Now that I am back in good old Virginia, I can honestly say I am so grateful for every experience, challenge, and mishap that occurred during my time abroad in London. I have noticed some large changes in myself since being abroad. First off, being in a foreign, huge city and traveling so much has helped me be able to adapt to some stressful situations. For example, on my first train to the airport I missed my stop and watched as the person I was traveling with became smaller and smaller on the train platform I was supposed to be on as well. With the help of a kind stranger on the train I quickly regained composure and had a plan to get to the airport. I also think it has made me a bit more vocal. This is because while traveling sometimes it is best to just ask someone for help or directions instead of trying to figure it out yourself or by looking it up on your phone. Before coming here I strongly disliked asking others for help and would rather take more time to do it on my own. Traveling and being clueless at some points while traveling lessened my unwillingness to ask (sometimes stupid) questions.
Another change I noticed was the breaking down of some stereotypes I did not even realize I believed in. These stereotypes are associated with central European countries. Before visiting Prague and Budapest, I expected to experience a lot more of their communist past and feel a little uncomfortable in those cities because of their past. However, after visiting I realized I experienced nothing but two beautiful cities full of culture and history. Budapest, in fact, is one of my top three favorites cities I was able to visit.
As a result of going abroad, I see the United States differently as well. Not only will I never take for granted free water and free refills again, but I will celebrate its diversity more. I remember I was sitting in Budapest’s Parliament building watching a line form for the next tour and thought, “Wow, every single one of these people could be American.” I was slightly surprised that although some of the people in that line perhaps looked more French or German than American, there was nothing decisive that showed that person could not identify as American. My next thought was that all of the people in that line could be from basically any of the 13 countries I visited during my time abroad. Overall, I have been struck by the diversity in many of the cities and countries I have visited, and it is something I definitely think should be celebrated more in the States and all over the world.

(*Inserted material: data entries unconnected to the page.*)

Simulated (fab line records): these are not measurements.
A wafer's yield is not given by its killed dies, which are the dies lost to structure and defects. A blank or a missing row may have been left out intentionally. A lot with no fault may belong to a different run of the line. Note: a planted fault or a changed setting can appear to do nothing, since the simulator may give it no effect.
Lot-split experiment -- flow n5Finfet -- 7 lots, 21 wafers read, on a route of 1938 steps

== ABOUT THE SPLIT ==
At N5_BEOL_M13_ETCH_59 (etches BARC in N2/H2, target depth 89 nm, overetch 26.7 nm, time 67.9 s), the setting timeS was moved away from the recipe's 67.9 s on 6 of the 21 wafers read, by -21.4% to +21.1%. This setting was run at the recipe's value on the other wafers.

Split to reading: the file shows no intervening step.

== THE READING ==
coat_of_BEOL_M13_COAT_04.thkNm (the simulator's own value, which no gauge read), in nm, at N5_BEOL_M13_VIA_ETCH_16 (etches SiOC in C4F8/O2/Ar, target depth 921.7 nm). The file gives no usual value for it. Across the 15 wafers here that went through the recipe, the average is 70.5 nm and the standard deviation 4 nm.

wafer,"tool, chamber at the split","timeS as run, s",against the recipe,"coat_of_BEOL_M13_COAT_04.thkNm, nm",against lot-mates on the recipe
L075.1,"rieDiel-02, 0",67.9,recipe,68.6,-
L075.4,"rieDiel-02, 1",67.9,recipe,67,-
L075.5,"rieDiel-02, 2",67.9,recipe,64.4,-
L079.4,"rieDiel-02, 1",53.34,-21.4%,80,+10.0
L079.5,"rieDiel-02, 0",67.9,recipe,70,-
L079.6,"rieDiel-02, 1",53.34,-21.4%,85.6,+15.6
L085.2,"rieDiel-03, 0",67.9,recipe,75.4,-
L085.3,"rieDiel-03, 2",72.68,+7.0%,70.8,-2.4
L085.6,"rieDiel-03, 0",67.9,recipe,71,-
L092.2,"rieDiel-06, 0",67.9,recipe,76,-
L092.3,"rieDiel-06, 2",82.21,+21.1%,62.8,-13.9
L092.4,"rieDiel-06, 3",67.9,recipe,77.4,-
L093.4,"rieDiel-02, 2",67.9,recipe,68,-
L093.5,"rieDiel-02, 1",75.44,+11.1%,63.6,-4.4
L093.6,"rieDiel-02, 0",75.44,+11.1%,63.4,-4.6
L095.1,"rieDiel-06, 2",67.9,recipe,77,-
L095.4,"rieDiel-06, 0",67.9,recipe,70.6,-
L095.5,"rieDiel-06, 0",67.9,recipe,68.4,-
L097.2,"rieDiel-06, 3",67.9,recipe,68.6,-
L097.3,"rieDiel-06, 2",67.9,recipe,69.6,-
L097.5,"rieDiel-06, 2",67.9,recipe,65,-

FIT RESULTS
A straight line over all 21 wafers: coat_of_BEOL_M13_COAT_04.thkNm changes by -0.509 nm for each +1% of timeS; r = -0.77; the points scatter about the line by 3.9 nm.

Luckily, I have not had much trouble readjusting to life in the States, but I have almost forgotten to leave tips at restaurants a few times. It has been truly bittersweet to be back home. If nothing else, the biggest change that studying abroad has brought about in me is the desire to explore. So while I am happy to be home and spending time with friends and family, I really want to get on another flight going somewhere new. This goes for not only other countries and continents (I really want to explore Asia now) but also other states. For example, I’ve never seen the Grand Canyon and have made it my goal to road trip to Arizona after I graduate. I now know how much energy, time, and planning it takes to travel so I want to do as much as I can while I have as few responsibilities as possible. Speaking of after graduation, I do not think studying abroad has changed my career trajectory as far as the field of accounting. However, I am now much more up for the challenge of learning more about IFRS standards so I can work abroad at some point in my career.
Studying abroad has been one of the best decisions I have ever made, and I can’t wait for the day when I make it back to London.